Akamai did its first production customer event this week with its latest technology, Managed Container Service (MCS), which will be available next year.
The company has done some beta tests so far, mainly with US sports, but the sports event on Thursday night delivered more than 20Tb of traffic, all on the customer’s own proprietary streaming technology, which is not a typical CDN use case.
Akamai sees this customer choice as a key advantage of MCS. If users can containerise a workload in an OCI-compliant container, Akamai can run it on its edge platform in 700 cities around the world. It gives users the benefit of Akamai’s CDN footprint, with access to its mapping technology, intelligent routing that follows the lowest latency path, and the self-healing capabilities that can dynamically move traffic when anything gets overloaded.
Jon Alexander, SVP, Product Management, said: “For a broadcaster or a video streaming company or media workflow company, it means you've now got access to the network capacity, you've got super low latency connectivity to users, or, if you're looking at an ingest, to the point of creation. And it has the coverage, the scale, the capacity of the full edge footprint.”
“You bring your piece of software, we then scale it out, make sure that it runs at the scale and performance levels that you need,” explained Alexander. Anything that needs to be highly distributed and requires low latency can benefit, particularly real-time applications or moving large volumes of data, such as AR or VR.

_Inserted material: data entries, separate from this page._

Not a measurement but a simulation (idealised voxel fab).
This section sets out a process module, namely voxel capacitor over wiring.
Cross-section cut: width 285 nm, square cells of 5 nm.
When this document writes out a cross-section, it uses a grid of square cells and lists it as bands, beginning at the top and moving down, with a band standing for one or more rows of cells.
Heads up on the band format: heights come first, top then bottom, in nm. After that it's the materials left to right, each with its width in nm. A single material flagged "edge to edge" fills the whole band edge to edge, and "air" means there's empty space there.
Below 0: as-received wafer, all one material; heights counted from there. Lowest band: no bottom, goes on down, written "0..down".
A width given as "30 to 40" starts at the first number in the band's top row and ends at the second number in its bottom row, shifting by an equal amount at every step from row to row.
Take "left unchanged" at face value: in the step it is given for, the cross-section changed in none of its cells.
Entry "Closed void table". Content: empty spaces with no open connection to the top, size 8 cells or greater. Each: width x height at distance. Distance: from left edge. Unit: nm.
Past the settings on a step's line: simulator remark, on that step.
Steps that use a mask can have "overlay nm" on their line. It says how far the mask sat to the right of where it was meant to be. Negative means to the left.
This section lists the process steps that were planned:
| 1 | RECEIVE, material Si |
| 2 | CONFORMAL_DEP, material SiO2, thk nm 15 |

It would also be ideal for broadcasters wanting to take more control over the technology stack using Media over QUIC (MoQ), an open standard Akamai is working on, which could run on MCS. MoQ is real-time, tuneable latency streaming that is designed for contribution as well as distribution, so “if you have a high-quality feed coming out of a venue, you can contribute that over the same protocol as we then use for distribution”, according to Alexander. It would then give guaranteed delivery across the managed backbone.